LOL! Being reprimanded by China for being a bad example??? That’s when I finally clued in that this UCLA Law blog wasn’t a tongue-in-cheek parody of the Fossil of the Day Awards. The idiots actually agree with China. (Remind me never to engage a UCLA-“educated” lawyer.)
Durban and the AGW cheerleaders are the Fossils, not just of the day but year ’round.
Our first award,s! Thank you all in the tin foil hat brigade and thanks to all the Berserklians 30 fathoms down for the post.
A word of caution. We should not let this go to our heads. As the Japanese satellite data have shown, we Canadians, yes, that’s you and me, we are net absorbers of CO2!!! It’s this country’s dirty little secret. No wonder people in the third world are upset with us. They’re cranking it out, and we’re sticking it away in our boreal forests like little CO2 pigs. It’s time to do something about that folks. Ask yourself not what CO2 can do for you, but what you can do for CO2. In light of that, I propose the SDA national CO2 challenge. Drive, heat, light a fire, run an extra km — whatever it takes to make Canada a giver, not a taker of this life-giving, greening gas. It’s a lifestyle choice. The world will thank you.
My comment: “Personally, I think every Canadian should have a fossil award to put on display in our living rooms every winter, when we have the furnaces fired up to the max to keep warm and toasty when it’s -50 C outside. BRING – IT – ON!!!!
Oh, and maybe one to hang from the rear view mirror in our gas guzzling vehicles, especially those that have a block heater installed that has to be plugged in overnight when it’s colder than -20 C, otherwise they won’t start in the morning, and we won’t be able to see through the windshield because the cold air has frosted/fogged it all up.
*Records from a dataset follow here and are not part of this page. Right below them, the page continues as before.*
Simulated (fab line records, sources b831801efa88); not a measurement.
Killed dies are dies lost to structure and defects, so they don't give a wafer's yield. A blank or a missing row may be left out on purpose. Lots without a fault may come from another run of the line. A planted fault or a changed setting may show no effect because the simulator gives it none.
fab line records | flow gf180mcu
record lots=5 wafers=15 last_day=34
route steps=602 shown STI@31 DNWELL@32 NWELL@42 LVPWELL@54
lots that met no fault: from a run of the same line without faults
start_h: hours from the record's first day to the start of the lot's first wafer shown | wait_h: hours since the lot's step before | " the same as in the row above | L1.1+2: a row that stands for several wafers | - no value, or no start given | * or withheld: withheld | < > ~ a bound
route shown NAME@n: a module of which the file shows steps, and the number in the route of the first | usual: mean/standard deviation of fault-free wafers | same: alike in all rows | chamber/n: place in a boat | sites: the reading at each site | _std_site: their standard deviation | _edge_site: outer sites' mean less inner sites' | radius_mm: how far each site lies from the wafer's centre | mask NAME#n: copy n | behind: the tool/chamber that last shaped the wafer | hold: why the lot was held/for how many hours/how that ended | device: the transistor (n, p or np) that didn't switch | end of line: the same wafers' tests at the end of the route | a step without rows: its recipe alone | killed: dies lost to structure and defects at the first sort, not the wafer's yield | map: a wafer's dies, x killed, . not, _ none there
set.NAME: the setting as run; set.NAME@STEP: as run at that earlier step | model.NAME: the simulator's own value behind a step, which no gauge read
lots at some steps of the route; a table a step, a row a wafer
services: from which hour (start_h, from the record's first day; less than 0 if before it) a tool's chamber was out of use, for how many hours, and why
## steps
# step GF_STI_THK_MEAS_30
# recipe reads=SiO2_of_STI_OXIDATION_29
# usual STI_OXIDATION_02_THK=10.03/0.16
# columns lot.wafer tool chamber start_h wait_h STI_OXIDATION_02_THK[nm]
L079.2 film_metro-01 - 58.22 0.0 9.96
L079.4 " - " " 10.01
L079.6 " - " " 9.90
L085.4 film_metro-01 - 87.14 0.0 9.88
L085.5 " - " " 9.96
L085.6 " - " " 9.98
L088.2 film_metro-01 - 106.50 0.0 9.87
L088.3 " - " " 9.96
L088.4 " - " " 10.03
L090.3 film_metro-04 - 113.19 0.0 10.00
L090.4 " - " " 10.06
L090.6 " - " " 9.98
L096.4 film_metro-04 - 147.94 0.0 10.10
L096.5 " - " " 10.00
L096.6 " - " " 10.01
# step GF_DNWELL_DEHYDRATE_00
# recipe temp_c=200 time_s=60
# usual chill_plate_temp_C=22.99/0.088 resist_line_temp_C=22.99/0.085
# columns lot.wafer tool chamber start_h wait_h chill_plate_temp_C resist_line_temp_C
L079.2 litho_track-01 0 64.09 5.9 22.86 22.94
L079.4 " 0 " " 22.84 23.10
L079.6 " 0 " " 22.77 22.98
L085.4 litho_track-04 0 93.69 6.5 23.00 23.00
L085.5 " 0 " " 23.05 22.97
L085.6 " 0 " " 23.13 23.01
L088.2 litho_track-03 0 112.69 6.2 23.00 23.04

And I won’t even mention how far we have to drive to get from point A (where we live) to point B (where we work) after we get the damned things started when it’s -50 C throughout the month of January and part of February. But it’s a good thing we do get to work, cause without that income, how could we send all that foreign aid to backward countries spewing CO2 into the atmosphere.
But that’s a Canadian thing. We’re a hardy lot. We like it.
Anyway, I want my fossil award!!! And I want it now!!!!”
Canada is doing an exceptional job exposing the lies and corruption of the IPCC and using Durban to drive a stake through the cold green heart of the Great Global Warming Ponzi Scheme.
“Ding, dong, Kyoto’s dead, the ponzi scheme is dead.’
As a proud member of the Canuckistan tribe, I am intensely proud of those Fossil of the Day awards. A true measure of political honesty, of now bowing down to the Gaia extortion racket being run by Greenpeace and the WWF et al.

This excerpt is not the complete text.